Quickstart Deployment Pack

Forum|Forum|9 hours ago
February 11, 2026
1 reply
20 views

Aashutosh Chaubey
Practitioner

Overview

The Quickstart Deployment Pack (DP) is a comprehensive solution designed to bootstrap a Cognite Data Fusion (CDF) project with a robust, production-ready foundation. It provides a curated set of modules that handle everything from infrastructure setup and data modeling to data ingestion, contextualization, and quality reporting.

This guide explains how to install, configure, and use the Quickstart DP to accelerate your industrial digital twin development.

The Quickstart DP consists of several integrated modules. Below is a detailed guide to each major component.

1. CDF Common Module

Purpose: Establishes the foundational infrastructure required by all other modules. It ensures consistency across environments by provisioning shared resources.

Key Components:

Data Spaces: Provisions dedicated spaces for data instances (demo.Space) and function execution (functions.Space).
Datasets: Creates the demo.DataSet used to organize transformations, functions, and workflows.
RAW Databases: Sets up source.DataBase for raw ingestion and contextualization_state.DataBase for tracking process states.
Direct Relation Writer Function: A specialized CDF Function that converts approved annotations into permanent direct relations in the data model.
Extraction Pipeline: Manages the configuration for the relation writer job, including mappings between file annotations and target entities.
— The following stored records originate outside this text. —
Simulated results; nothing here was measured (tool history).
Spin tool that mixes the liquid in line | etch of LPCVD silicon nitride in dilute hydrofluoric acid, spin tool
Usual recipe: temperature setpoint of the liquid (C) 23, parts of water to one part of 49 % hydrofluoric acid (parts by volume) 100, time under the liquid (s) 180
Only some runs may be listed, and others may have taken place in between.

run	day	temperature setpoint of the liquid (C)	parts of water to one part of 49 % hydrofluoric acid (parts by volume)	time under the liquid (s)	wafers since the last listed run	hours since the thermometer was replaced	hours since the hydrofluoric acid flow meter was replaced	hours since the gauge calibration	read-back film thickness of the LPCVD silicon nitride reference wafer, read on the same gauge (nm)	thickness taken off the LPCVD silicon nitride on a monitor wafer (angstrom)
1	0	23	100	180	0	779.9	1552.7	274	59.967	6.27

2. QS Enterprise Data Model Module

Purpose: Provides a comprehensive enterprise data model that extends the standard Cognite Data Model (CDM) with organization-specific views and containers, offering complete coverage for process industry use cases including 3D visualization, work management, and asset hierarchy.

Key Components:

Containers: Define the physical storage for 38+ entity types including Assets, Equipment, TimeSeries, WorkOrders, CAD/PointCloud/360Image models, Maintenance Orders, Notifications, and more.
Views: Provide a queryable interface for all entity types, extending CDM base types (e.g., CogniteAsset, CogniteEquipment) with custom enterprise views (e.g., Asset, Equipment, Enterprise_TimeSeries).
Spaces: Three dedicated spaces for data organization:
- Schema Space (sp_enterprise_process_industry): Stores all data model definitions
- Enterprise Instance Space (sp_enterprise_instance): Stores enterprise-wide instance data
- Site Instance Space (sp_site_instance): Stores site-specific instance data

Quickstart Enterprise Data Model: A unified schema (ORGProcessIndustries) combining all CDM interfaces and custom enterprise views into a single queryable model.

Enterprise Search Data Model: An optimized search model (ORGProcessIndustriesSearch) with a subset of views tailored for search functionality across Assets, Equipment, TimeSeries, Files, and WorkOrders.

3. CDF Ingestion Module

Purpose: Orchestrates the entire data population and contextualization lifecycle through automated workflows.

Key Components:

Ingestion Workflow: A multi-phase orchestrator that runs transformations in the correct dependency order (for example, ensuring Assets exist before linking TimeSeries to them).
Auth Groups: Define specific security permissions for users and service accounts to execute automated runs safely.
Phase 1 (Population): Tasks that move data from RAW tables into the Data Model for entities like assets, equipment, and files.
Phase 2 (Contextualization): Tasks that create relationships between the populated entities.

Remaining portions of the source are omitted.